/voxnet

3D/Volumetric Convolutional Neural Networks with Theano+Lasagne

Primary LanguagePythonOtherNOASSERTION

voxnet

3D/Volumetric Convolutional Neural Networks with Theano+Lasagne.

example rendering

Installation

voxnet is based on Theano and Lasagne.

You will also need path.py and scikit-learn. Scikit-learn is used purely for evaluation of accuracy and is an easily removable dependency.

You can do something like

git clone git@github.com:dimatura/voxnet.git
cd voxnet
pip install --editable .

ModelNet10 Example

Get data

In this example we will use the ModelNet 10 dataset, from the excellent 3D ShapeNet project.

To make our life easier we will use the voxelized version, which is included in the source code distribution. Unfortunately, it comes in evil .mat files, so we will convert them to a more python-friendly data format first.

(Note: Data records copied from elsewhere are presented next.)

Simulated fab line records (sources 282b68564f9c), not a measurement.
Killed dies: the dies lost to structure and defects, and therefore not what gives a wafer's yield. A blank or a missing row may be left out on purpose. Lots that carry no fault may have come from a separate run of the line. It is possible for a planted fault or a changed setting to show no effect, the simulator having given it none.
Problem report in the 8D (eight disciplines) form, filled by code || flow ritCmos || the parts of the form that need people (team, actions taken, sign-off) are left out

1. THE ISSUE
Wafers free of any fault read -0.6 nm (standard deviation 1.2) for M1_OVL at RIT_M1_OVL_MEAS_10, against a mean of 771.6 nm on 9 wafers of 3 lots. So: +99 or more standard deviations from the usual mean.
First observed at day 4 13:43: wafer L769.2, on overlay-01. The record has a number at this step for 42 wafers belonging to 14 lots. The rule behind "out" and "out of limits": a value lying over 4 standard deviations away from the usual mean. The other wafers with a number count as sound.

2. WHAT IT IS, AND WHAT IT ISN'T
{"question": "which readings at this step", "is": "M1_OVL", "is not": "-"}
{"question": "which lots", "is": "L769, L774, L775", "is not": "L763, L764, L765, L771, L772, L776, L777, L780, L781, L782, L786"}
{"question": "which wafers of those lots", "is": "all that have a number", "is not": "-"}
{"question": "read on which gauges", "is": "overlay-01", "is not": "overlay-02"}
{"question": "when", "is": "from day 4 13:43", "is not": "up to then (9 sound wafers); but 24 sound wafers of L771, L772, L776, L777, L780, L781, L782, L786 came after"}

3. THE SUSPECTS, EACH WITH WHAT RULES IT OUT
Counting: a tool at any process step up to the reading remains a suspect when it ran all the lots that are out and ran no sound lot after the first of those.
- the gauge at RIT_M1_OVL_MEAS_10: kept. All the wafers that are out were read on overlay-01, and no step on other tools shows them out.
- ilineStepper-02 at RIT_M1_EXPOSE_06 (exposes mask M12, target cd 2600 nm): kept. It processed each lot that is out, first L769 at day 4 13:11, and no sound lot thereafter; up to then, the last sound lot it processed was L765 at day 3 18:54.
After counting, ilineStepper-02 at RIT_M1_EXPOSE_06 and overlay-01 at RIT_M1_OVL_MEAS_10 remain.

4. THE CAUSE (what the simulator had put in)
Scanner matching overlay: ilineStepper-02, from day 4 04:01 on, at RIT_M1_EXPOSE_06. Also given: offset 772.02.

scripts/download_shapenet10.sh will try to download and convert the data for you. This may take a while.

# scripts/download_shapenet10.sh
wget http://3dshapenets.cs.princeton.edu/3DShapeNetsCode.zip 
unzip 3DShapeNetsCode
python convert_shapenet10.py 3DShapeNets

If you're curious, the data format is simply a tar file consisting of zlib-compressed .npy files. Simple and effective!

Train model

We will be messy and do everything in the scripts/ directory.

cd scripts/
python train.py config/shapenet10.py shapenet10_train.tar

config/shapenet10.py stores the model architecture and hyperparameters related to training as Python code. train.py loads this code dynamically, compiles the Theano model, and begins training with the data from shapenet10_train.tar. Note that compiling the Theano model might around a minute for the first execution. As soon as training begins, metrics will be printed to stdout and learned weights are periodically saved to weights.npz.

During training (which will take a few hours) you can monitor progress visually by by running scripts/train_reports.py. Note that this script has a few dependencies, including seaborn and pandas. The script uses training metrics stored in a file called metrics.jsonl. This is simply a format with one json record per line (inspired by JSON Lines).

Test model

python test.py config/shapenet10.py shapenet10_test.tar --out-fname out.npz

test.py uses the same model as train.py, but only for classifying instances from the test set. It performs simple evaluation and optionally saves the predictions in an .npz file.

If you don't want to train your own, you can use the --weights option with the an example result of running this script, shapenet10_weights.npz. This file was committed with Git LFS, so you can use that, or simply download the raw version from github.

Visualize

If you have CPU cycles to burn, try

python output_viz.py out.npz shapenet10_test.tar out.html

This will randomly select 10 instances from the test set, render them with a very very inefficient renderer, and create a small page called out.html with the renders, the ground truth and the predicted label (see example above). Requires gizeh.

Reference

@inproceedings{maturana_iros_2015,
    author = "Maturana, D. and Scherer, S.",
    title = "{VoxNet: A 3D Convolutional Neural Network for Real-Time Object Recognition}",
    booktitle = "{IROS}",
    year = "2015",
    pdf = "/extra/voxnet_maturana_scherer_iros15.pdf",
}

TODO

  • Cleaning up
  • Testing
  • More options
  • Better visualization
  • Use new cudnn 3D capabilities